Arts & Entertainment, Film and TV

We get it: life is meaningless

Anybody who’s seen Annie Hall, Manhattan, or Sleeper knows that when it comes to comedy, Woody Allen is a genius. His scripts, his unique brand of neuroticism, and the depth of the themes he explores make him one of the most important filmmakers of our time.  

But in the last five or so years, Allen has moved his trademark New York style to the streets of London to direct a series of darker films. Although films like Match Point and Cassandra’s Dream were artistic works in their own right, his most recent endeavour, You Will Meet a Tall Dark Stranger, has fallen so far from his original genius that it would be insulting to call it part of his oeuvre.  

Centring on two couples, Alfie (Anthony Hopkins) and Helena (Gemma Jones), and their daughter Sally (Naomi Watts) and her husband Roy (Josh Brolin), the film explores the classic Allen theme of dissatisfaction in relationships, and in life more generally. Alfie, played by a knobbly—kneed, white-haired Hopkins, wakes up one night to the terrifying realization that he has to spend his remaining years with an aging wife to whom he’s been married for 40 years. So, in the words of the film’s narrator, he “darkens his skin and whitens his teeth,” and pursues the life of a swanky bachelor.  

Meanwhile, Helena’s response to Alfie’s sudden uprooting of their marriage is to seek answers from a fortune teller, who tells her, among many foolish things, that she will meet “a tall dark stranger.” Sally is, of course, skeptical of her mother’s mindless adhesion to whatever “Cristal says,” but, with Roy’s flailing writing career and delusions of leading a romantic bohemian life, she is busy with a failing marriage of her own. Both men end up leaving their respective wives hoping to move on to something better—for Roy, to the beautiful Dia (Freida Pinto), at whom he creepily gazes through his bedroom window, and for Alfie, to the lewd, former call girl Charmaine (Lucy Punch), whom he met on the job.  

In classic Allen fashion, New Orleans jazz music punctuates most of the dialogue, but is insufficient compensation for the otherwise vapid scenes. An Allen-like narrator (sans Brooklyn accent) sporadically fills in the gaps of the storyline, and interjects to deliver banal lines like, “Shakespeare once said, life is full of sound and fury, signifying nothing.” Allen is undoubtedly well-cultured, so it’s surprising that he would not only feel the need to throw in an irrelevant line from Shakespeare, but also make the mistake of conflating Shakespeare with Macbeth, the character who famously stated the line.
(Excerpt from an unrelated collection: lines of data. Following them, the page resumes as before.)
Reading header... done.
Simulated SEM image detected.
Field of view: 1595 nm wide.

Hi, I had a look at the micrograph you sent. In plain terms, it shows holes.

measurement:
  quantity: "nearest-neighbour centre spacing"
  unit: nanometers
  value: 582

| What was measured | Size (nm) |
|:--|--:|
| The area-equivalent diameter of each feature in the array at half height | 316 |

To be clear, there’s nothing blaringly terrible about the film. Allen is so skilled at his craft that he could make a decent movie in his sleep, and apart from Pinto—who, though a killer beauty, is a thoroughly unconvincing actress—the acting is quite stellar.  Helena’s lines are often silly and clichéd, but Jones captures her frivolous naiveté like the veteran that she is. Watts is very persuasive as a frustrated daughter, artist and wife, and Hopkins is nothing short of slighted by participating in a film so clearly beneath him. The ever-sexy Antonio Banderas also lends his talents to playing Sally’s boss. Brolin, however, is not entirely credible as a struggling writer. The scenes between him and Pinto were especially stale, as the idea that her insipid character would fall in love with his dishevelled one seems implausible.  

It’s the fact that You Will Meet a Tall Dark Stranger explores the very same themes that Allen has explored over the past 40 years—but this time so much less intelligently—that makes the film such a disappointment. Life is a meaningless crapshoot no matter which road you take; you can neither predict nor escape from your fate; the more neurotic you are, the more likely you are to spend time philosophizing about it; and finally, putting your faith in nonsense is no more absurd than putting it in science or reason. These are classic Allen lessons. But this time they’re conveyed so tritely and superficially, that you don’t really want to hear them.